Hey. Felt like a little non-poetical chat. Got some processing to do…
Been running a mile a minute lately. Hardly any let down-at least, not on the level I like.
Expectations of peopling I could not shrink from. Obligations to remember. Schedules of several family members to keep.
Why does everyone and their dog want it all to happen now? Sigh.
And, it’d great if this respite I am writing to you in were not so brief.
But, there stands before me a great yawning cavern of even more responsibilities in the weeks to come.
More things to tend to. More things to attend. Very tiny windows of escape, if at all.
A couple are hopefully going to bring some moments of enjoyment.
Some will just be great when they are over.
And one is…one is that real nitty-gritty “have to be strong” stuff.
I know I don’t do lots of family talk here. But, I have to make a bit of a mention today…
One of my dear ones is poised to go under the knife before we know it, followed by being off her feet for six weeks.
I’m scared. But… I have little room to really be scared.
In the end, I remind myself, it is with optimism of improved mobility we choose this route for her unfortunately pancake-flat and EDS-skewed feet.
Maybe, just maybe, less pain and better balance will allow her to skip in time more with her exuberent heart.
But, it is never an easy moment to encounter for anyone when one of their own faces down an operation.
Add the sensory issues and anxiety often found on the spectrum, and it requires a level of thought I have had to become a pro at-like it or not.
Her fears must come before mine. I mustn’t fuel hers with my own.
I need to be the mighty oak to shelter her once more. The very shelter I grew up longing for and rarely ever had.

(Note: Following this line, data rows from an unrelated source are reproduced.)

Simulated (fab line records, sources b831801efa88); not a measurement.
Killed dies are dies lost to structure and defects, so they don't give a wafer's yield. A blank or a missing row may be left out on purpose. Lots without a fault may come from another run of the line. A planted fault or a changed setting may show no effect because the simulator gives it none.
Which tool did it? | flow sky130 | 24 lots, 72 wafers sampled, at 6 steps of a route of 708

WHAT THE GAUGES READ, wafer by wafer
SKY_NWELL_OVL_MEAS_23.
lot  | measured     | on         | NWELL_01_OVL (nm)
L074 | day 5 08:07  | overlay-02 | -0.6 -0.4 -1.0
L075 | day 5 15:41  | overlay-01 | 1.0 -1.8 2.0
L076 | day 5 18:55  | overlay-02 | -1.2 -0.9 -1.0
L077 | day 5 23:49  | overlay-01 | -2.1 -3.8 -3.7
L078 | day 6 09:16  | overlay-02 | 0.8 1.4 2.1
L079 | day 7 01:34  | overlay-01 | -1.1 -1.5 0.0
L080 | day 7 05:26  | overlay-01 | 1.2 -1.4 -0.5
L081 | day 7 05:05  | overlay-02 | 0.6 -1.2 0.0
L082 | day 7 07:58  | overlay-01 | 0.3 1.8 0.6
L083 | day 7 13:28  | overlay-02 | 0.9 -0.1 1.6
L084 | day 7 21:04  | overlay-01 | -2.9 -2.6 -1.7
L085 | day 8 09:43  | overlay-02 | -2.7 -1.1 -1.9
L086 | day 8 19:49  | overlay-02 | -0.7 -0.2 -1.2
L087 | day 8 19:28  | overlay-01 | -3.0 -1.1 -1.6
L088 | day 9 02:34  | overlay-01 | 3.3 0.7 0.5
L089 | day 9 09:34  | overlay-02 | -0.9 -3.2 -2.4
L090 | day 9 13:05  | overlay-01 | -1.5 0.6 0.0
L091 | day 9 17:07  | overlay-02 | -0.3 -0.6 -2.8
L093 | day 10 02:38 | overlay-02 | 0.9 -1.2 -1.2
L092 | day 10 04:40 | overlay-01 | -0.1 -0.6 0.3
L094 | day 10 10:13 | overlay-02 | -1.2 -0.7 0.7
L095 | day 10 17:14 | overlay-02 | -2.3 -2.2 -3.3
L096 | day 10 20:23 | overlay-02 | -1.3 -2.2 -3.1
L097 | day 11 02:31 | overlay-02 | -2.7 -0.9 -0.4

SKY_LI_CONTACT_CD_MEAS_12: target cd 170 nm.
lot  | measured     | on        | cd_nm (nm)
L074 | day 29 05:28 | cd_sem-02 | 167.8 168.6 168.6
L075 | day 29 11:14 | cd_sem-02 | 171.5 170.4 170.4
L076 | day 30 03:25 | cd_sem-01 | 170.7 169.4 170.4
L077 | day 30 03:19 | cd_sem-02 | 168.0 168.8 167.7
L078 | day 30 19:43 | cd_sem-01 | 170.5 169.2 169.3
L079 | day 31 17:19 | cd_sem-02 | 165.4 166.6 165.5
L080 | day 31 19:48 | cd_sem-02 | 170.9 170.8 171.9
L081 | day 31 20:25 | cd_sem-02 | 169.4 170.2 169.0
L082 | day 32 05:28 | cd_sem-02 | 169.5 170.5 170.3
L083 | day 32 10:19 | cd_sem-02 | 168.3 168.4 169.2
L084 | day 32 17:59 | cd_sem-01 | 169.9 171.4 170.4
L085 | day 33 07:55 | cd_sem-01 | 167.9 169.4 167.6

Do the things that might’ve helped me way back when so maybe this generation I send out won’t feel so restricted…
It’s these times I feel like where it all seems late for me in some ways, it is a powerful chance to seize the now for the ones coming after me.
So…I guess when I can look at it that way, I can be a little less scared, a little more “let’s do this”.
But, just like so many things in my life, I will still be ever so glad when it’s behind us.